About 20 Gold Star family members — survivors of fallen American service men and women — participated Monday in a tour of Capitol Campus in Olympia.
Their first stop: The Legislative Building’s State Reception Room for photos and autographs with Seattle Seahawks receiver Jermaine Kearse.
“These families in this community gave the ultimate sacrifice to fight for our freedom,” Kearse said.
The event, which was sponsored by 15 to 1: Jermaine Kearse Foundation, included tours of the Capitol Campus and an opportunity for families to meet Gov. Jay Inslee and state lawmakers.
“We’re incredibly thankful to have his (Kearse’s) partnership and to have the passion he has for military youth and children extended to us,” said Sarah Vargo, support coordinator with the U.S. Army Survivor Outreach Services. “This is something he is doing out of his own passion and love.”
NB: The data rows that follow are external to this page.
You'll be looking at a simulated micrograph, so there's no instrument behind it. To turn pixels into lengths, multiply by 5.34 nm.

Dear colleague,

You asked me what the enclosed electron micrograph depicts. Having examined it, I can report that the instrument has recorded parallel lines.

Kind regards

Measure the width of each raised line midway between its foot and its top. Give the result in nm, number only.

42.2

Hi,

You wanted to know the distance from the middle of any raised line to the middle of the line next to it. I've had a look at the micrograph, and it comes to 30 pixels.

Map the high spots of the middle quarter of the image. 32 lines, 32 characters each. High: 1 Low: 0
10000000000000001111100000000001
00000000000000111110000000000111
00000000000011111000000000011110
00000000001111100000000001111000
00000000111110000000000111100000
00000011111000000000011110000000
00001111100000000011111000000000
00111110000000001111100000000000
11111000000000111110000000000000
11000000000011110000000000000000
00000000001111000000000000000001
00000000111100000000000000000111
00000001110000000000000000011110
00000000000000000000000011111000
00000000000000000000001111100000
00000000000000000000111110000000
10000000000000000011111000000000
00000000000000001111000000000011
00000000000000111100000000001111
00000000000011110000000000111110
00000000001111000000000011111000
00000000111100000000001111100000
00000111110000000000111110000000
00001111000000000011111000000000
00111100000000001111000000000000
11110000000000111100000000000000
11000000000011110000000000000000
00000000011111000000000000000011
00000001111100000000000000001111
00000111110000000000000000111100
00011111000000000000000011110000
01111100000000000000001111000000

Kearse, a Lakes High School and University of Washington alumnus, was raised in a military family, and his father and stepfather were stationed at Joint Base Lewis-McChord. He said he established the nonprofit that supports youths in military families to “give back to the community I was able to be a part of.”
During the reception, Kearse said he’s grateful for the Gold Star Kids.
“(I want) to let them know that they’re not alone, and I have their back,” he said, adding he is behind them 100 percent, as if they were his Seahawks teammates.
Kearse is due to become an unrestricted free agent March 9 unless the Seahawks sign him to an extension before then. He didn’t talk about his career options at Monday’s reception, but his fans did.
“Love that he’s a hometown player,” said Gold Star wife Catherine Trujillo Adriaansen, 30, of Bremerton, whose husband died of a service-related traumatic brain injury in April 2014. “We definitely want him to stay.”
Her son, Brian Trujillo, 13, wore a Kearse jersey to Monday’s event.
What was it like to meet one of his favorite NFL players?
“Amazing,” Trujillo said with a grin.
Michelle Kane, 37, of Allyn, said she believes Kearse’s involvement will help strengthen local Gold Star Kids and family programs. Her husband, Staff Sgt. Joseph Kane, died almost a decade ago during his second deployment to Iraq.
“To have somebody like Jermaine Kearse who has a major voice for this is pretty impressive,” Kane said. “We have (Gold Star) friends who live in other states, and their voice has been much bigger, but Washington state just hasn’t gotten there yet.
“And with his help, we will get there.”